We Have So Much In Common: Modeling Semantic Relational Set Abstractions In Videos
General Terms: Semantic: Semantics is the study of relationship between words and how we can draw meaning from words. Example, A child could be called a child, kid, boy, girl, son, daughter. Sematic relations connect up entities in a text. Semantic relation are at the cross-road between knowledge and language and tTogether with entities make up good chunk of the meaning of the text.
To explore, how sets of group of words are linked by means of sevaeral semantic relations, one can look at WordNet.
Gist: For humans it is easy to identify how two events are related by looking at them. Inherently, we can decompose two events in general abstract meaning and see which of the abstract meaning are similar. Example, when we see a.) a human being typing on a computer b.) a GIF with a mouse typing on a calculator, we can relate the hand movements and object being typed upon. We can relate that both activities are related to pushing some buttons and seeing a result on screen and hence can see the similarities in the two activities. It is a result of underlying human decision making abilty. Computers can’t do the same.

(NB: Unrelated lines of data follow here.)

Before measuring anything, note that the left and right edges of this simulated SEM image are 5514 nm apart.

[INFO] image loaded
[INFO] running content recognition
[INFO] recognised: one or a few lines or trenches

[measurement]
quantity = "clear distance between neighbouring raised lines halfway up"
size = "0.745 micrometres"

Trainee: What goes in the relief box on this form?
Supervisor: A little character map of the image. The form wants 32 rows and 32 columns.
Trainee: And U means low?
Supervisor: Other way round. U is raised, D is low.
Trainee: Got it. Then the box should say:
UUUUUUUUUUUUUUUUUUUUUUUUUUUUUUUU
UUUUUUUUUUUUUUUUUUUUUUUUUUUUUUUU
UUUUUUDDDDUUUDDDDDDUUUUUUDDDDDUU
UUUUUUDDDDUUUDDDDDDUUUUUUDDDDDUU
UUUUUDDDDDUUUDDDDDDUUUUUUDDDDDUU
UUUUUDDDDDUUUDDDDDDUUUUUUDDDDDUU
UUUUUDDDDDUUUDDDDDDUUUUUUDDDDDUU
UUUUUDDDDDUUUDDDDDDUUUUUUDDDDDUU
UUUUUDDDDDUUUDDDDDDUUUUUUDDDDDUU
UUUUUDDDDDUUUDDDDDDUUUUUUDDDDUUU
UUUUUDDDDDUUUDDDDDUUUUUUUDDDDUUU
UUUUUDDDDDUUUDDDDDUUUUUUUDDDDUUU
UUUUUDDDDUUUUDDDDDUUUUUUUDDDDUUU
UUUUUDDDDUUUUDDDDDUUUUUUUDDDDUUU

The paper proposes “an approach for learning semantic relational set abstractions on videos”. “semantic relational set abstractions” should be read in two parts “semantic” and “relational set abstractions” for better understanding. It simply says that if we can find the relational sets between different videos (e.g. similar images at different view angles) and get an abstract meaning from these relational sets, the proposed method can learn the semantic (meaning) between these abstractions. If we can do so, is will be easier to tell which images are similar, which are different and how they are similar/different.
More formally, as the paper puts it, this allows our model to perform cognitive tasks such as:
- set abstraction (which general concept is in common among a set of videos?)
- set completion (which new video goes well with the set?), and
- odd one out detection (which video does not belong to the set?)
Datsets used:
- K400 (Kinect 400)
- Multi-Monets in Time